71. This is Us

“This is Us”

The dog days of August are upon us. They usher in the Hindu festival season, which builds to a crescendo when fall arrives, and, like many other observant Hindu American families, we balance the happy chaos of each festival with the frenzy of back to school, the resumption of sports, and talk of Halloween costumes.

The week began with Janmashtami, the birth of our beloved deity, Krishna. In our house, we have a teeny little Bal Gopal (baby Krishna) perched on a cradle, and we attach a string of flowers to it, and take turns to rock him.

A, being the naughty little Krishna of our house, just cannot control himself when Bal Gopal makes an appearance. So obsessed is he with the swinging cradle that we have to hide it in a steel container the rest of the year, and we never open it in his presence, so he won’t see where it is concealed.

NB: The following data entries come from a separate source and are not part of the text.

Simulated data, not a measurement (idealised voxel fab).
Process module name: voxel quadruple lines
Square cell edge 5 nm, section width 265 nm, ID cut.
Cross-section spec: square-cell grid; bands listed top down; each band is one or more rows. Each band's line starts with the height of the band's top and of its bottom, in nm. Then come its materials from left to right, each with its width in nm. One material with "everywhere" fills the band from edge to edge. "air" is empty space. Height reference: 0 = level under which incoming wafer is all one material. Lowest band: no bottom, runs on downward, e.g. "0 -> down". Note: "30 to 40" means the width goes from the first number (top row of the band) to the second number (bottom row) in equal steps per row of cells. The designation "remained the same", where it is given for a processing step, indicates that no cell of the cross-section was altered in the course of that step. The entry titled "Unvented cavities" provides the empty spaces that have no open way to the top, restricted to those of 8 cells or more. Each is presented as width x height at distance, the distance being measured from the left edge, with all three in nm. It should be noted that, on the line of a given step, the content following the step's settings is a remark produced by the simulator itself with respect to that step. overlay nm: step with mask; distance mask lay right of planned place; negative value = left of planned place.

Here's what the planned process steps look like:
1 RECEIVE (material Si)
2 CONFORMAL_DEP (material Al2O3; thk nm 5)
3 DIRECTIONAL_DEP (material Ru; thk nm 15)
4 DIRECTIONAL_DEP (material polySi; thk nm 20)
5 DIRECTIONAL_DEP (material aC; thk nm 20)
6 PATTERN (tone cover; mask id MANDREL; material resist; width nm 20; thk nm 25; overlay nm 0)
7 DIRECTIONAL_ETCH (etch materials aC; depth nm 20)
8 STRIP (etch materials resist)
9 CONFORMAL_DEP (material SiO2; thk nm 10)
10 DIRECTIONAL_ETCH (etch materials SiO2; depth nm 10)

It’s always when my husband is attaching the flowers to the cradle that A suddenly becomes alerted. He twitches visibly and vibrates with excitement, then lunges for Bal Gopal, who probably sighs and surrenders to the inevitable. We can hardly even keep Bal Gopal on the altar long enough to do the prayers because A keeps running away with his buddy. When it’s time to rock the cradle, A’s turn is more like violent loop-the-loops, and one of us has to place a hand on the back of the figurine to moderate matters.

Our prayers usually culminate in me singing, but I cannot get through this festival without tearing up because it’s so beautiful and uplifting to me. So the song ends up getting interrupted, G ringing the bell and grinning from the back, and everyone waiting for mom to get the frog out of her throat. What can you do. This is us!

It is a tightrope walk, balancing A’s love of the pomp of each festival with the reality of how much he dreads change, things being moved, and people being immersed in non routine tasks. And of course he cannot help latching onto ritualistic actions, so I feel really mean to say this, but it makes us wary of starting anything, knowing it will soon be commandeered and rendered unrecognizable. AAAAA! I won’t apologize for these feelings, though; I’ve always been fond of our festivals, and not being able to attend to them with the usual flair has turned my religious practice inside out. My Varalakshmi Vratham, for example, was performed in semi darkness because A couldn’t bear even a table lamp that day.

But as always, I realize that these practices do not exist in some vacuum of imagined purity. Au contraire, they are pretty much meaningless if they don’t include the whole family. All over the world, people with autistic family members change things up to accommodate their sensitive loved ones, and we are no exception. It is virtually impossible for me to play the role of family priestess AND mom while also adhering to every process. We want the spirit of autism and our respect of its manifestations to be held in high regard, and if that means we shape our ritual practices, so be it. This is us too.

It feels more important than ever to claim space as an autism family, not just because being a minority with the badge of disability thrusts A and other people like him into such an unsought position of visibility here in the US at this moment in history, but also because worldwide, institutions, both sacred and secular, have a checkered history of treating people like A as accursed unfortunates needing charity, thus allowing the charitable to burnish their own karmic halo; as saintly innocents; or even worse, as undeserving or entitled blights who feed off society’s largesse.

I am not saying these things to do any sort of finger pointing. It is possible to logic ourselves into a corner, and while I see clearly the inherent privilege that allows us to continue to practice our faith on our own terms, we are still an immigrant nuclear autism family, largely left to our own devices, and our traditions are still meaningful to us in a way that cannot be explained in any way that would satisfy the terms of a rational debate.

The personal has always been political. And when A grabs something from the altar to hug, or sways to the hypnotic cadence of mantras, or superimposes his own rituals atop Vedic ones, he is saying something important about who he is and what space he deserves to occupy. This is us, he says. We like us.

Radha.

 

 

 

 

2 thoughts on “71. This is Us

  1. I like to think that Bal Gopal waits all year to celebrate his birthday with a true friend like A who loves him so dearly. I think that is the best birthday for him. 🙂

    Liked by 1 person

    1. That’s such a beautifully expressed thought, Mukta! I so appreciate you sharing that. Really, I feel more and more that the personal is political. If any faith community cannot absorb difference, then we cannot make it our problem. I’m happy that we know such enlightened people.